News stories sometimes are too good to be true or too horrible to believe. There was a story published by a Russian tabloid that tells of a man being attacked by a brown bear in the Tuva region near the border with Mongolia. The bear reportedly dragged the man back to its den where it stored him to be eaten later. The story tells how the man survived for a full month before hunting dogs led hunters to the cave’s entrance. The men said they thought they had found a human mummy but then realized the man was alive.

Is that story true or false? Is it believable? Do you want to believe it but can’t, or do you not want to believe it but feel it probably is true?

It was a hoax. The same photos that the hunters supposedly took were used prior to that story’s release in another story that turned out to be a hoax as well. So if you didn’t believe it, you were correct.

When a story is believable and works for readers, that fact goes largely unheralded. And really, that is how it should be.

Believability is the concern of every writer of fiction and the expectation of every reader. When a story is believable and works for readers, that fact goes largely unheralded. And really, that is how it should be. When a story is believable, the sense of authenticity is unquestioned.

When was the last time you put down a book or turned the TV channel because there was something in the plot of the story you weren’t buying? I was visiting my mother recently, and she loves the old Matlock series with Andy Griffith. I enjoy the show too. Andy played a criminal defense lawyer who went above and beyond the call of duty to prove his clients were not guilty. In one episode, the scene depicted a businessman who had just received a plate of homemade cookies. He was delighted and decided to try one immediately. Five seconds later he was on the floor dead.

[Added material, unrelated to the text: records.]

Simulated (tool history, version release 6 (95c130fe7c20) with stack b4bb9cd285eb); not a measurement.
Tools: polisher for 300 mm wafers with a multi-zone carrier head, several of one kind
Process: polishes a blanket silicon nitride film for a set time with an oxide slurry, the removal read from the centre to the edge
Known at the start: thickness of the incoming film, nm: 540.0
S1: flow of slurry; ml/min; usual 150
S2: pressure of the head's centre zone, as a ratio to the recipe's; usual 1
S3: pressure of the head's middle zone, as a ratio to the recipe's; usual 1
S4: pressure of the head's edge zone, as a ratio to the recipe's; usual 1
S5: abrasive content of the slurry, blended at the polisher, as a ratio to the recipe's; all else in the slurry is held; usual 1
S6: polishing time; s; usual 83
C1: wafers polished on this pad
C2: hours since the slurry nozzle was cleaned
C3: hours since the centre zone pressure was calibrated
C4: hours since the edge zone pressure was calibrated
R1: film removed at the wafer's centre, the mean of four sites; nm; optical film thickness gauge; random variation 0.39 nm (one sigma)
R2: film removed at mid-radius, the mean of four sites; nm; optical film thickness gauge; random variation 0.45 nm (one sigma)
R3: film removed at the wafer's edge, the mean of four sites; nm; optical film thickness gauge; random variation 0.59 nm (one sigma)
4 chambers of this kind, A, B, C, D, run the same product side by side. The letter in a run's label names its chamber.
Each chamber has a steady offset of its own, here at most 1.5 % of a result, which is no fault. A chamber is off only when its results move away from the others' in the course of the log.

I remember writing a story once in which I needed a quick-acting poison. I searched hard and long for that pill or powder or liquid. I did find one thing—arsenic. But arsenic doesn’t kill in five seconds. Possibly it will in a couple of hours if the dose is high enough, but not five seconds. I decided that was a blunder by whoever was directing that particular episode of Matlock. I finished watching for my mother’s sake.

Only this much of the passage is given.